Abstract
Cyberspace inhabitants live under threat of a complex data privacy protection problem in a technology-dependent information-intensive phenomenon grown out of a vicious circle. The front-line Information security professionals are among the first to bear the brunt and are in dire need of guidance for enforcing effectively the policies and standards and mitigating the adverse consequences of data privacy breaches since the policy statements are invariably dated due to the rapid advances of the technology, limited to cope with techno-socio threats, inadequate to deal with the well-equipped and cunning cybercriminals, and vague and less than user-friendly, or simply difficult to absorb and follow. A framework that comprises the newly developed hexa-dimension code of practice based on the 6-dimension metric (represented by the LESTEF model) and an operationalization scheme are proposed, where the code in which the gist of the adopted policies is incorporated promises to be a handy reference or a quick guide capable of alleviating the information security staff's burden.
TopBackground
Netizens are provided with such technologies as Customer Relationship Management, Web-lining and Call Centre, and so on; they can by means of these facilities conduct their daily activities more efficiently and effectively, and optimize the outcome of these activities, because they are better-informed and able to innovate marketing, to accelerate business promotion, to enlarge data storage capacity and communication coverage, to increase retrieval facilities, and to improve transaction speed in a more transparent and open environment. But then they will need to rely increasingly heavily on the technologies. While transparency and communication keep on improving, more and more data are consumed and correspondingly generated. This is akin to a vicious circle that “the happier the consumers of information and the higher the demand for more information leading to heavier reliance on the technology”. Or in other words, as the suppliers of goods or providers of services generate more and more data in order to sustain transparency and maintain the market share thus gained, the consumers demand more and more information after having enjoyed good bargains, and consequently, the technology expands storage capacity to process the increase in volume of the data generated, and upgrades processing power to handle the increase in complexity of the applications required. This can be called a technology-driven information-intensive phenomenon. (See Figure 1).

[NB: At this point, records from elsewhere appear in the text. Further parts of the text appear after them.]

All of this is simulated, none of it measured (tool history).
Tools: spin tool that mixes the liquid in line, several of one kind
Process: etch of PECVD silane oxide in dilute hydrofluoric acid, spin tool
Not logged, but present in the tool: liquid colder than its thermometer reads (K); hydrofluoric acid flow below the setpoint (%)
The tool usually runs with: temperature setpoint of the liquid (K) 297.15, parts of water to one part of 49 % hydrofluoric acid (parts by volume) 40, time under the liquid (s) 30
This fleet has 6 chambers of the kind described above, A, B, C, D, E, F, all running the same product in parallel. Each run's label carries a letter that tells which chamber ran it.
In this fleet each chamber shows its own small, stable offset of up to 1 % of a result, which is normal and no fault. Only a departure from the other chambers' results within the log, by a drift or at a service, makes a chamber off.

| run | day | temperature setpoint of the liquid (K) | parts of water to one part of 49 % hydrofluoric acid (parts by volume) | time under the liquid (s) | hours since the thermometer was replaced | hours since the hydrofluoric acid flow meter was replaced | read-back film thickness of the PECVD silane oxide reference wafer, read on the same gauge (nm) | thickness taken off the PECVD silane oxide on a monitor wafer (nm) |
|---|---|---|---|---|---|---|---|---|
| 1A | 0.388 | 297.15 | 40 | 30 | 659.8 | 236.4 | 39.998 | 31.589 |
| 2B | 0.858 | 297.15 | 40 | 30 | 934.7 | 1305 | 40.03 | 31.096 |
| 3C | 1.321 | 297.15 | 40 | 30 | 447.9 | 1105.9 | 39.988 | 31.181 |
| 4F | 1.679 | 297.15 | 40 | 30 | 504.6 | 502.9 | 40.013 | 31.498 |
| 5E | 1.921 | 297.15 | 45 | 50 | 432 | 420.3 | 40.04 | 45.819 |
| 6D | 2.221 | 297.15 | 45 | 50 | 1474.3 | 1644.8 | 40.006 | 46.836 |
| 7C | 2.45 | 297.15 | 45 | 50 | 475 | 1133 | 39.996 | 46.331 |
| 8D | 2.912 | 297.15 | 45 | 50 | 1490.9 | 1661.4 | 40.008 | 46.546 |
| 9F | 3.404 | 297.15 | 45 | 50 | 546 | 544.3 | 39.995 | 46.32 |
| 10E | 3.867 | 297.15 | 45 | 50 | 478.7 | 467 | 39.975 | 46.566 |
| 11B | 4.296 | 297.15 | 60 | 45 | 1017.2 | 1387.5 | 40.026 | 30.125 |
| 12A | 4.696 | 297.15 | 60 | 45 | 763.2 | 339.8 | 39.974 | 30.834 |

The consequence of the technology-driven information-intensive phenomenon is good and bad. The good is the accelerated arrival of such technologies as Big Data, Cloud Computing, Internet of Things and social engineering tools. These technologies enable integration of massive, scattered datasets, efficient interpretation of the integrated data, and speedier communication of the information. An obvious benefit is that with a huge amount of information being made available, the cyber-world becomes more transparent and netizens are better informed. And the bad is that there emerges numerous additional security threats bred in the loopholes in the new technologies, in the use of them or in the facilities enabled by the massive volume of data they generate, which the cyber-miscreants are ever lurking around to exploit when detected. However, it is noteworthy that some clandestine activities which are brought to light, for example, the Snowden episode (South China Morning Post, 2013) and the Panama Papers leak (Wilson, 2016), can be beneficial to some people/organizations and adversary to others.
Figure 1. A conceptual graph of the circle and the phenomenon
Key Terms in this Chapter
Technology-Driven Information-Intensive Phenomenon: A state that characterizes the modus operandi in cyberspace and attributes to the vicious circle: More and more information is needed to sustain more transparent business operations, thus satisfying the more demanding consumers of information; higher utilization of more technologies is needed to generate more information to handle the enlarged data volume, and to further increase the processing speed.
Post-Implementation Problem (An Example): An online monitoring system was implemented to replace an existing offline help-desk platform. The Executive Vice President (EVP) is impressed by the performance, particularly the online monitoring capability provided by the system, and asks the Chief Information Officer (CIO) to have a copy of the system installed in her office to track drug dealing allegedly taken place on company premises. Dilemmas that need to be addressed include deviation of approval of acquisition, privacy invasion, corporate image damage, professionalism (CIO), duty (EVP); treated as a means (staff); staff morale & corporate policy (Firm).
The Solution: A hexa-dimension code of practice , a list of rules and regulations that encapsulates the gist of the policies and standards adopted by the organization, and embraces the six criteria.
The Data Privacy Protection Problem: To develop and implement data privacy policies, standards, guidelines and processes (the policies), to ensure that the policies are appropriately enhanced, communicated and complied with, and to devise a set of effective mitigation measures.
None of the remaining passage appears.